Buyers bought a home in Southern California using the standard CAR purchase agreement, in which they initialed the requirement to arbitrate any disputes. Before they moved into the home, they learned it had extensive structural damage which was not disclosed. The buyers sued their broker, claiming that they knew about the damage. The brokers moved the lawsuit to arbitration, as the purchase Contract allowed them to do- big mistake for the broker.
The Arbitrator awarded the Buyer damages based on the benefit of the bargain” measure, which is applicable to damages not arising from a contract. The Brokers sought to set aside the award, claiming he should have used the “out of pocket” measure of damages (Civil Code 3343).
The Broker argued that the Arbitration provision requires the arbitrator to render an award in accordance with California substantive law; thus, this departs from the general rule of non-reviewability of arbitration awards. However, the court disagreed. Citing DirectTV, a provision requiring arbitrators to apply the law leaves open the possibility that they may apply it incorrectly.
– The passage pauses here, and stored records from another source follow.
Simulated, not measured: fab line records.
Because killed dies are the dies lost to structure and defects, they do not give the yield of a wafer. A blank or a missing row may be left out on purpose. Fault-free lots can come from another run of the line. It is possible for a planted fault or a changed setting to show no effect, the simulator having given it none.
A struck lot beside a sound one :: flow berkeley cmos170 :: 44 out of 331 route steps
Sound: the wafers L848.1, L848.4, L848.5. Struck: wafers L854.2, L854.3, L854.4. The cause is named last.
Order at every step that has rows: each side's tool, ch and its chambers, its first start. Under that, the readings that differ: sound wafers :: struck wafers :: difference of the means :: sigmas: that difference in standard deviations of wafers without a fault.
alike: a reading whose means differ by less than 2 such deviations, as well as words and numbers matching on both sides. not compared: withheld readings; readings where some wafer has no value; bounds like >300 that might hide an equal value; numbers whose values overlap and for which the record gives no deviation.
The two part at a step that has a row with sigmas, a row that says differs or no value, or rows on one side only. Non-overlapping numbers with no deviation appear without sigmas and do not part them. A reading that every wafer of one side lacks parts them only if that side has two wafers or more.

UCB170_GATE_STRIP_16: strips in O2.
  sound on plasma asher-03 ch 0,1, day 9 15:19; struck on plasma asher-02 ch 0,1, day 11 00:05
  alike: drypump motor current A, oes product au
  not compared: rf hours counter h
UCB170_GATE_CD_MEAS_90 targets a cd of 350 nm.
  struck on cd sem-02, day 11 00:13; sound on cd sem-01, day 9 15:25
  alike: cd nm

Additionally, the CAR form provides that the arbitration provisions are to be governed by the Federal Arbitration Act (this was snuck in by CAR several years ago without noting it as a revised form). The FAA “does not permit parties to contract for judicial review for legal error.”
There you have it- use the CAR form, and, unless you delete the FAA language, there is nothing to you add to allow review of a bad Arbitration decision .
Gravillis v. Coldwell Banker (2010) 182 Cal App 4th 503.